2. The dedicated allocations are constantly being allocated and freed throughout the scene.

Since there is no easy answer to be had if this is what is supposed to happen, i just wonder if this is also happening with AMD?

Test: Start Unigine Superposition benchmark in "game" mode, preferably with the "8K Optimized" preset, but any preset as high as you can will do. Watch the "Allocated" amount. Turn around and do stuff in the room. Does the allocated amount go up/down depending on what angle you look at stuff? (Higher "jumps" at higher presets, so its easier to see).

If you look at my screenshot here, just by moving the camera back and forth a wee bit, the allocation will jump a whopping 382MB. And not just go up, but it will be freed once i turn back..

I just wonder if this is actually how it is supposed to be on AMD aswell?

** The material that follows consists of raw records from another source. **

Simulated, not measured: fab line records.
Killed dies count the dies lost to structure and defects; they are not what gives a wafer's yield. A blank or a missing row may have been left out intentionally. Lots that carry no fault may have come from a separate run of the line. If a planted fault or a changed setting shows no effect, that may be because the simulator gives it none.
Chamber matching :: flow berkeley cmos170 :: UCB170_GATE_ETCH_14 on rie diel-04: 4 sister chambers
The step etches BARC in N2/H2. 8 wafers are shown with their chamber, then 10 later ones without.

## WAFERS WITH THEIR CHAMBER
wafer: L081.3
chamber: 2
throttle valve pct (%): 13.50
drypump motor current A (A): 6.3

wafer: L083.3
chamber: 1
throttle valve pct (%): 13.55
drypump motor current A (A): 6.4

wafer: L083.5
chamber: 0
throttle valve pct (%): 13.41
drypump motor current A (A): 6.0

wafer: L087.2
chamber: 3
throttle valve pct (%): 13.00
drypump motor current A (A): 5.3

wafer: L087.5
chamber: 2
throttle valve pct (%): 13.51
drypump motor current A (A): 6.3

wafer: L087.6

Since there is no easy answer to be had if this is what is supposed to happen, i just wonder if this is also happening with AMD?

No, because AMD hardware doesn't require dedicated allocations for best performance.

You can disable this in the code, but expect a 10-20% performance hit.

May i then suggest that it may be a problem with how nVidia driver handles this requirement, or the way DXVK utilizes this?

I kinda lived with the notion that allocating/freeing chunks also came with a performance cost, and from all we know it MAY be that this constant allocation/freeing causes some weirdness when thinking about the memory allocation problem.

The XID errors that the driver spew now (with the PID responsible) seem to indicate a randomness of what causes the error. I have had multiple XID errors pointing to things from Firefox to whatever else (but so far not wine or wine related processes). So, lets say something happens in the background that requires some sort of VRAM memory allocation at the same time the driver allocates/frees vulkan vram (constantly!) that COULD mean both fragmentation and other problems.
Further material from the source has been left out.